Coach claimed that a flea market in Fort Lauderdale was a hotbed for knockoffs, including counterfeit Coach products. Coach went after everyone but the electric company, and the court here was somewhat skeptical about the breadth of its claims. The landlord defendants were the owners/lessor of the land on which the flea market operated, and co-owned the flea market. The Swap Shop was the lessee and/or co-operator; other defendants included individual principals of the Swap Shop.
Coach alleged that they all induced, caused, and/or materially contributed to the sale of counterfeits, and that they all had knowledge or were willfully blind to the illegal activities and benefited financially from them. Thus, they were contributorily and vicariously liable.
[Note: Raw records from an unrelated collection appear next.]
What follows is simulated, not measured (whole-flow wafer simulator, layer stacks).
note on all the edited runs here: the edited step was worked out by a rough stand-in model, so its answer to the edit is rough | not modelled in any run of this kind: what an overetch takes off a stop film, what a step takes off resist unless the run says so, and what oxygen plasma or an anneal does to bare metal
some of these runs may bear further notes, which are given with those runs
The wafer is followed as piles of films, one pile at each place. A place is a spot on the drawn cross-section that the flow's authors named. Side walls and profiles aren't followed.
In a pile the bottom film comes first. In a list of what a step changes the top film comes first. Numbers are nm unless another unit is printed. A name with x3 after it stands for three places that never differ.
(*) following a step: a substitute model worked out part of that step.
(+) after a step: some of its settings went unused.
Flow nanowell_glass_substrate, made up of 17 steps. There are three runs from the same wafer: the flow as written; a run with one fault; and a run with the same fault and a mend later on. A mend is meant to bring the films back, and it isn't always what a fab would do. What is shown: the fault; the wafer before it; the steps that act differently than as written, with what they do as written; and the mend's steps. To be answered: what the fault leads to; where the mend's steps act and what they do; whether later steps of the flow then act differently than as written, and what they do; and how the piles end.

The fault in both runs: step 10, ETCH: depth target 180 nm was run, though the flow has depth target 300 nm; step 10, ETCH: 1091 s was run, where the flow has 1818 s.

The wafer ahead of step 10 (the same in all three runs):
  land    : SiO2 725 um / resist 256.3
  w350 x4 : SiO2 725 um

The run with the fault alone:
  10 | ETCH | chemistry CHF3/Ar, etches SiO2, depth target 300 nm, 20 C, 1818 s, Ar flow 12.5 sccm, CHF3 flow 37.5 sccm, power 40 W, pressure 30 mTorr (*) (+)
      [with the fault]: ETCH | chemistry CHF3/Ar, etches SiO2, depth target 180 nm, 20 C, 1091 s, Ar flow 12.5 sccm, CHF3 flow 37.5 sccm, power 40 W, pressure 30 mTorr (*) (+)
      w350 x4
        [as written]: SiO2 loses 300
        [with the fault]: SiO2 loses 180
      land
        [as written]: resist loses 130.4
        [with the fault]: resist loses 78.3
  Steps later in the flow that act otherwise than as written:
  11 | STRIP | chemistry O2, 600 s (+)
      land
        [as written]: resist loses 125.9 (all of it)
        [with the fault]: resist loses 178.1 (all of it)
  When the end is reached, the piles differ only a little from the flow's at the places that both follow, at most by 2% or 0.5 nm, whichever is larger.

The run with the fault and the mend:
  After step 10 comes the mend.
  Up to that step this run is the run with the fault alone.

Coach alleged that its investigator found multiple vendors selling counterfeits at the flea market, and that the police then raided the flea market and arrested six Swap Shop vendors. Coach sent a C&D to the landlord and Swap Shop management defendants, and then a list with all its federally registered marks in order to assist them in policing the flea market. Nonetheless, its investigator again discovered multiple vendors selling counterfeits. It sent another C&D, and another raid followed, including the seizure of more than 3000 counterfeit items. ICE agents visited the flea market’s management office before the raid to tell the defendants about the investigation and the plan to seize counterfeits, but they were told the owner was unavailable because he was taking a nap. Shortly thereafter, law enforcement conducted a second investigation and then a third, and they bought counterfeits from more vendors. Another raid followed, resulting in numerous arrests, including the arrest of two repeat offenders who were operating from the same booth and location where they’d been arrested during the first raid over a year previous. A few months later, there was another seizure.
The defendants moved to dismiss. The court first addressed the contributory trademark infringement claims, which require either intentional inducement of the direct infringer or a continued supply of a product to an infringer with knowledge that the infringer is mislabeling the product. In the flea market context, contributory liability can exist when a defendant supplies the necessary market for the sale of infringing products in substantial quantities and has knowledge of or is willfully blind to the trademark violations. Negligence alone, however, is insufficient.
While flea market operators are appropriate targets, “an owner of property where the flea market is located, that leases the property to a separate entity that operates the flea market and rents space to a vendor, is not liable for contributory trademark infringement by virtue of its ownership, if it is not also the flea market operator.” Property ownership alone doesn’t establish sufficient control over infringing sales. Thus, the contributory infringement claim against the land owner defendants failed. But the complaint stated a claim against the Swap Shop management and principal defendants. “[W]hile Defendants may not have had a duty to police its vendors for unknown violations, the alleged facts make it plausible that the Swap Shop Management and Principal Defendants were willfully blind to the violations, or had actual knowledge of them.”
As for vicarious infringement, in trademark it requires apparent or actual partnership/joint ownership or control over the infringing product. The complaint failed to allege that kind of partnership or control. The copyright standard is lower (and shouldn’t be since the justifications are exactly the same, but the doctrine got stuck that way) and inapplicable to trademark infringement. So the claim was dismissed as against all defendants.
The court accepted a claim for contributory trademark dilution, though, against the non-lessor defendants.
As for contributory copyright infringement, Coach alleged that the defendants were liable because they provided the site and facilities for known infringing activity and failed to take any action to prevent that infringing activity. The court found this claim properly alleged against the Swap Shop management and principal defendants, but not against the lessor defendants.
Turning to vicarious copyright infringement, it occurs when a defendant directly benefits financially from infringement and has the right and ability to supervise the infringing activity. Again, this was sufficiently alleged against the non-lessor defendants. The direct financial interest came from rents from vendors, including those selling fake Coach products, along with parking/concession fees “fueled in large part by the draw created by the widespread availability of fake Coach products at the Flea Market.” (Can Coach prove that it’s Coach counterfeits specifically that create the draw, not others, even if it can allege it to survive a motion to dismiss?) However, the financial benefit to the landowners was only indirect, and also they didn’t operate and manage the flea market and therefore couldn’t be alleged to supervise and control the infringing activity.